2012-02-23 17:02:01

by Stephan Bärwolf

[permalink] [raw]
Subject: responsiveness: newer kernels causing lagging and blocking

Under various conditions linux since 2.6.39-rc1 laggs and blocks enormously the whole system.
(For example while starting "winecfg" (on a thinkpad X220) and parallel moving the
mousecursor you can observe a periodic blocking for some seconds)

After bisecting a little while, commit "4819d2e4310796c4e9eef674499af9b9caf36b5a"
(" drm: Retry i2c transfer of EDID block after failure ") seems to be responsible.
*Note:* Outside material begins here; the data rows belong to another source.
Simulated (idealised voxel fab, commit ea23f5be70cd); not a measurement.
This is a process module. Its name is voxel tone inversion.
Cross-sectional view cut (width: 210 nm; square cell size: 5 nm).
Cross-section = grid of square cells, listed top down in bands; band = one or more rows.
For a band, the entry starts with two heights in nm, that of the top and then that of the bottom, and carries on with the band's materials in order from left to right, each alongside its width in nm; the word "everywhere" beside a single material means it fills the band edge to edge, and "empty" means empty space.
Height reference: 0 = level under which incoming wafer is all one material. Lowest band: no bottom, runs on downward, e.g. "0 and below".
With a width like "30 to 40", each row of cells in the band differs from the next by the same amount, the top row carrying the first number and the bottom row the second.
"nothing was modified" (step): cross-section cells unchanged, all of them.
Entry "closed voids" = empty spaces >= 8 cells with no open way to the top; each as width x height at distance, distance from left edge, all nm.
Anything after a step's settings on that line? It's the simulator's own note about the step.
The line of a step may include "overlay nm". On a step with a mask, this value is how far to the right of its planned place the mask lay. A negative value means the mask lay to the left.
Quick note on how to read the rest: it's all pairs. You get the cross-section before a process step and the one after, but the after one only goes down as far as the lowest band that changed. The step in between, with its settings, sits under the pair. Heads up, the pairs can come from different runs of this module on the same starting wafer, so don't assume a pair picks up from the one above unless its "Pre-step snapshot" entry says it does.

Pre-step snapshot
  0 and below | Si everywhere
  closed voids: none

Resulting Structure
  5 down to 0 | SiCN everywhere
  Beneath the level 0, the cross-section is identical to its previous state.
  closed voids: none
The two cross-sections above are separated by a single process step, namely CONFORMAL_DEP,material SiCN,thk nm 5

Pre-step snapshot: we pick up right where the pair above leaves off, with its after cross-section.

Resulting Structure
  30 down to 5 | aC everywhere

Because function "drm_do_probe_ddc_edid" loops trying "i2c_transfer" it consumes a lot
of time during errors. Reverting or changing "retries" from 5 to 1 extremly minimizes the
problem to "not perceptible".
It seems the locking within "i2c_transfer" slows everything down.
So maybe it is possible to yield() before calling it?


regards Stephan


2012-02-23 17:12:41

by Linus Torvalds

[permalink] [raw]
Subject: Re: responsiveness: newer kernels causing lagging and blocking

On Thu, Feb 23, 2012 at 8:30 AM, Stephan B?rwolf
<[email protected]> wrote:
> Under various conditions linux since 2.6.39-rc1 laggs and blocks enormously the whole system.
> (For example while starting "winecfg" (on a thinkpad X220) and parallel moving the
> mousecursor you can observe a periodic blocking for some seconds)
>
> After bisecting a little while, commit "4819d2e4310796c4e9eef674499af9b9caf36b5a"
> (" drm: Retry i2c transfer of EDID block after failure ") seems to be responsible.
>
> Because function "drm_do_probe_ddc_edid" loops trying "i2c_transfer" it consumes a lot
> of time during errors. Reverting or changing "retries" from 5 to 1 extremly minimizes the
> problem to "not perceptible".
> It seems the locking within "i2c_transfer" slows everything down.
> So maybe it is possible to yield() before calling it?

Ugh. The whole i2c thing is a mess. Most of the i2c drivers seem to
busy-loop using 'usleep()' too, so not only do they take a long time,
they take a long time while using CPU and being unresponsive in
general. So it's not just locking, I suspect.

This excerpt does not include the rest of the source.